IF you have been to New York City, you may have visited Carnegie Hall. It is the world famous concert venue in Midtown Manhattan, built by Andrew Carnegie.
Carnegie was the Scottish-born 19th century United States steel king who, when he retired at the age of 66 in 1901, sold his sprawling steel concerns for US$300 million, which made him the richest man in the world at the time.
But Carnegie’s life was unique not because he bootstrapped himself from extreme poverty to immense wealth, but also because he was the world’s first tycoon to lay a sound intellectual foundation for structured charitable giving.
His thoughts on this vital aspect of life are found in an essay he wrote in 1889 for the North American Review, titled “The Best Fields for Philanthropy”.
The essay was renamed “The Gospel of Wealth” when it was republished in Britain. Carnegie so loved the new title that he used it in the second part of his essay, published later in 1889, and again in the literary magazine, North American Review (you may study both parts and his other writings at http://tinyurl.com /CarnegieGoW).
According to biographer Peter Krass’ book, Carnegie, in 1887, the industrial philanthropist told British statesman William Gladstone that he believed it was “disgraceful to die rich”. Nonetheless, Carnegie was not an unblemished do-gooder.

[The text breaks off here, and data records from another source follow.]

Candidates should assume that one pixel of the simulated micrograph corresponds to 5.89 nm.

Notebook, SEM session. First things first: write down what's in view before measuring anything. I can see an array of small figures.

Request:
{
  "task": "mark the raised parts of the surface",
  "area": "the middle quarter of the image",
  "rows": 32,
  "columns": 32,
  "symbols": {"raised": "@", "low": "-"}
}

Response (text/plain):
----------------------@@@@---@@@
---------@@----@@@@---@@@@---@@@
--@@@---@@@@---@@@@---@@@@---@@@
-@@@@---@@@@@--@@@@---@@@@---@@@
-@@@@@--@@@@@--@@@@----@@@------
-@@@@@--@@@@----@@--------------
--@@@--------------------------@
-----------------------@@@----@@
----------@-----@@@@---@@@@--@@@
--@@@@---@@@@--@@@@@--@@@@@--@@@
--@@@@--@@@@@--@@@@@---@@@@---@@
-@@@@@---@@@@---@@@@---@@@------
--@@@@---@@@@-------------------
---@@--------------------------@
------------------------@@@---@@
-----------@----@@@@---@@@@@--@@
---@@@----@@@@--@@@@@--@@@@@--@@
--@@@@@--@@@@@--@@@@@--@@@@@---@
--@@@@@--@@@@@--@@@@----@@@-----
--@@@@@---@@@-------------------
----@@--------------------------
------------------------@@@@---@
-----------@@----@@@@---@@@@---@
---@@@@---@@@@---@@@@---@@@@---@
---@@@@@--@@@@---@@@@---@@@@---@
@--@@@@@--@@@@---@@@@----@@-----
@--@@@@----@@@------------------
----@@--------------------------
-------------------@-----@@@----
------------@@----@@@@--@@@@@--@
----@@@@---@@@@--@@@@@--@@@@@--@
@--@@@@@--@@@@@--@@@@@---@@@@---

In the preface of Carnegie, Krass describes his subject’s chequered legacy:
“Like many men working in the hellish Carnegie mills, my great-grandfather William Danziger imbibed quantities of beer and liquor to soothe his pains and to make him feel alive again. He didn’t reach sixty years of age, while Carnegie lived to the ripe age of eighty-four…
“… Not until I travelled to Scotland and watched my children play in Carnegie-funded parks and travelled to Pittsburgh and watched my children soak in the displays of the Carnegie Museum of Natural History did I begin to
fully appreciate what Carnegie achieved. Both purposefully and unwittingly he planted seeds for civilisation. While trampling asunder thousands of workmen, he ultimately uplifted millions of people in the future.”
B.C. Forbes, founder of Forbes magazine, once observed of Carnegie: “He has been invested with all the virtues of a saint — and condemned as a bloodstained tyrant and slave-driver.”
Blood-soaked or not, today, the name “Andrew Carnegie” is associated with generous, contemplative giving that yields great good. Here are four portions from Carnegie’s “Gospel of Wealth” that you may use as guides for your own philanthropic plans:
GREAT sums bequeathed often work more for the injury than for the good of the recipients.
IT requires the exercise of not less ability than that which acquires it, to use wealth so as to be really beneficial to the community.
THE best means of benefiting the community is to place within its reach the ladders upon which the aspiring can rise — free libraries, parks, and means of recreation, by which men are helped in body and mind; works of art, certain to give pleasure and improve the public taste; and public institutions of various kinds, which will improve the general condition of the people; in this manner returning their surplus wealth to the mass of their fellows in the forms best calculated to do them lasting good.
THE individual administrator of surplus wealth has as his charge the industrious and ambitious; not those who need everything done for them, but those who, being most anxious and able to help themselves, deserve and will be benefited by help from others…
A key dimension of financial planning is wealth distribution, the other two being wealth protection and wealth accumulation. So with regard to distribution, ask yourself...
DO you plan to use your money to buy some fashion of earthly “ immortality” through charitable giving?
DO you crave to have people remember how you helped others?
OR are you content to live for the here and now without aiming to leave the Earth a better place?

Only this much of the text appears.